The skillfully compiled collection of documents included biographical sketches of arrested Ukrainian cultural figures, excerpts from their scholarly works and literary creations, camp correspondence, appeals to Soviet authorities, and public speeches by prominent writers, such as Ivan Dziuba’s address on the 25th anniversary of the Babyn Yar tragedy. These began to appear in Paris in the émigré weekly *Ukrainske Slovo*. In 1967, through the efforts of the first Ukrainian printing house in France, they were published as a separate book under the title *Lyukho z rozumu* (Woe from Wit)[1]. A year later, these materials were published in English translation as The Chornovil Papers[2].

The English edition generated widespread interest in the Western world, and not only from those actively involved in human rights advocacy. The courageous efforts of young representatives of the Ukrainian intelligentsia to defend their language and culture from Russification and Sovietization earned high praise from Western intellectuals and political commentators.

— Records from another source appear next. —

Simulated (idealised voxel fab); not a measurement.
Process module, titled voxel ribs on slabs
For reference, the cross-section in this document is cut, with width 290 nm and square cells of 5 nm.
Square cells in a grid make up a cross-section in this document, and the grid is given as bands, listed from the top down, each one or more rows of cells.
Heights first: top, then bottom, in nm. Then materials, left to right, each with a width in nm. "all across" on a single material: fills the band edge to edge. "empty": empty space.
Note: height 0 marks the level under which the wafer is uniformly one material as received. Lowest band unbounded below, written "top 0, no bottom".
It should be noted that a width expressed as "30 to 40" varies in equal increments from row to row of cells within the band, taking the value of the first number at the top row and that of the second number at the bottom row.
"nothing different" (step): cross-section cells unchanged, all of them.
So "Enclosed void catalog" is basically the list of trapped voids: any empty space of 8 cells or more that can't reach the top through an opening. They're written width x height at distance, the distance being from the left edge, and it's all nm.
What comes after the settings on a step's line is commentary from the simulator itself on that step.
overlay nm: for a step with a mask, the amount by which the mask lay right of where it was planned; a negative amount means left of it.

In the opinion of British observer Max Hayward, “...the representatives of the Ukrainian opposition demonstrate a unique combination of moderation and high intellectual level”[3]. Professor Frederick Barghoorn of Yale University (USA) notes in the foreword to The Chornovil Papers the “commonality of interests among Soviet intellectuals, with their different national faces,” while also emphasizing that “although the struggle for Ukrainian cultural heritage and language is a central feature for many Ukrainian intellectuals, they consider themselves fighters not against Russian nationalism or the fundamental principles of socialism, but against dictatorial methods of rule and a police regime”[4]. Thanks to the above characterization of Ukrainian dissidents, as well as their steadfast adherence to peaceful methods of resistance against the regime, Amnesty International unhesitatingly classified them as “prisoners of conscience.” The young, persecuted representatives of the Ukrainian intelligentsia, whose actions were documented in Chornovil’s book, became widely known both in Ukraine and abroad under the collective name of the *shestydesiatnyky*: the generation that entered the public arena in the 1960s. Most of them were poets, literary critics, philosophers, and artists who, in the late 1950s and early 1960s, did not hesitate to risk their careers, and sometimes their very lives, by openly and sharply protesting the repressive policies of the then Ukrainian authorities. The high creative level of these intellectuals, their personal courage, and integrity were perhaps most fully reflected in the person of the poet Ivan Svitlychny, the universally recognized inspirer and driving force of the dissident movement. His figure serves as a model for the next generation of creative youth to emulate. The talented poet Vasyl Stus wrote with deep respect that the *shestydesiatnyky* awakened a sense of dignity and self-respect among young Ukrainians, which had long been dormant as a result of political persecution and abuse by the Soviet regime. “These are glimmers of our humanized vision,” the poet later recalled, “a testament to our self-revival, our moral recovery”[5].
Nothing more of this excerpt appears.